Thursday, August 18, 2022

Game shatters records, players expectations

October 8, 2001
Freshman forward Lee Falardeau wrestles with Michigan center John Shouneyla. —

Two things were expected going into “The Cold War” on Saturday at Spartan Stadium - it would be big and the game would be a close one.

After 74,554 MSU and Michigan fans spilled into the stadium’s stands and aisles, easily breaking the world record for attendance at a hockey game, that much came true.

And after overtime ended with a 3-3 tie, most of those fans gathered their blankets and hats and walked down the ramps to the concourse without a second thought that a game between two top-five teams should have ended any differently.

But it was unexpected factors - the crowd, the noise, the pregame hoopla, the lighting, the cold, the board and ice conditions - that made the night one the Spartan players and fans said they won’t soon forget.

“As soon as we walked out and everyone in the stands saw us, they just started going nuts,” senior right wing Adam Hall said. “They just kept getting bigger and going more and more crazy as the night went on. They kept us going.”

But before the crowd could cheer its team to a win, it had to battle just to get to its seats. Tighter security measures caused more congestion than at MSU football games. Everyone entering the stadium had their bags, blankets and backpacks checked, gridlocking the entrances.

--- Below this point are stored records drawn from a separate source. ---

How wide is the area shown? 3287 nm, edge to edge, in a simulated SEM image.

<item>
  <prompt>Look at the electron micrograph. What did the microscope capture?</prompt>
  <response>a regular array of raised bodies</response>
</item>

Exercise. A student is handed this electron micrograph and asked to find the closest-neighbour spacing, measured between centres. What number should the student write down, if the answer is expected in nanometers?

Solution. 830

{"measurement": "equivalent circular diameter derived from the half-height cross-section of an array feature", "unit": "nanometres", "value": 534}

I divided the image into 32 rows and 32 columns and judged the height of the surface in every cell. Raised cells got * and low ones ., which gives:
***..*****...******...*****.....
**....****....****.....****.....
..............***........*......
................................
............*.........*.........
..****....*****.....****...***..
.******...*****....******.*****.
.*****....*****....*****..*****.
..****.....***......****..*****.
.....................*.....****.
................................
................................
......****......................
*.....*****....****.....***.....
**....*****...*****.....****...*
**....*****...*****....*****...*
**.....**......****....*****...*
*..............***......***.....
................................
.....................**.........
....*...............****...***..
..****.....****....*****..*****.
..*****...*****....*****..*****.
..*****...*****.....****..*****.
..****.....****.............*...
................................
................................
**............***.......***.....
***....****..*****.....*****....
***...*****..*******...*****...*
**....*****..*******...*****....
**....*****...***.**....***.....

Once in the stadium, no-preference sophomore Kristen McKenzie sat in the front row of the student section with the hockey cheering section, Slapshots. She painted her face green and white and made a sign at a pre-party that said “Hail to the Spartans.”

“I think this is great, it’s bringing so much attention to college hockey,” the first-year Slapshots member said. “It gets some notoriety, but not as much as football or basketball.”

But the MSU fans in the stadium were only concerned with hockey Saturday night.

Economics junior Jack Fischer proved that by braving the elements and painting his bare chest green with “MSU” written across it in white. He said he planned on sitting through the whole game topless - with temperatures in the mid-30s and all.

“It’s all about the hockey team,” he said. “If this is what I have to do to show my support, that’s fine.”

And on the ice, the players seemed to appreciate that support as they became acquainted with their temporary home.

“I have to admit, usually I try to keep everything in the rink, but tonight, I took a few peaks,” said Ryan Miller, the Hobey-Baker-Award-winning junior goaltender.

Both teams had chances to adjust to the ice conditions and try out the boards in pregame practice sessions.

MSU practiced Friday night in a misting rain, while U-M opted to stay in the warmth of Munn Ice Arena. Both teams had morning practices Saturday.

Hall said the conditions on the ice were far improved by face-off.

“Tonight was 100 percent better,” he said. “Yesterday it was kind of warm and soft, because of the rain. But today it was hard, smooth and a lot faster.”

But even if the ice seemed familiar, the frigid temperature and gusting wind didn’t.

Miller said he used his down time in the crease to skate small circles to keep his legs warm.

“My toes started to get cold and my fingertips,” said Miller, who ended the night with 19 saves.

But he said his body heat was about the only aspect of the game truly affected by the weather.

“The shots weren’t affected,” he said. “Those guys shoot pretty hard. That would have to be quite a gust of wind to affect it.”

And the coaching staffs agreed. Both MSU head coach Ron Mason and U-M head coach Red Berenson said once the game started, it was all about hockey.

“Once the puck dropped it was a hockey game,” Berenson said.

But the coaches and players still took a few moments to suck it all in; the 74,554 screaming fans, the open sky, the spouting fire torches around the rink, or the implications of the event for college hockey.

“I was going to enjoy the moment,” Mason said. “I think I enjoyed it as much as anyone in the building.”

It’s a good thing he did it while he could - an hour after the final buzzer, the ice was chopped, bulldozed and was being carried away, ending an event that was five years in the dreaming and nine months in the making.

And in the end, it was the crew of workers who organized and arranged the event that went home with the win - they were named first star of the night.

“Basically, tonight was a win for Michigan State University,” Mason said.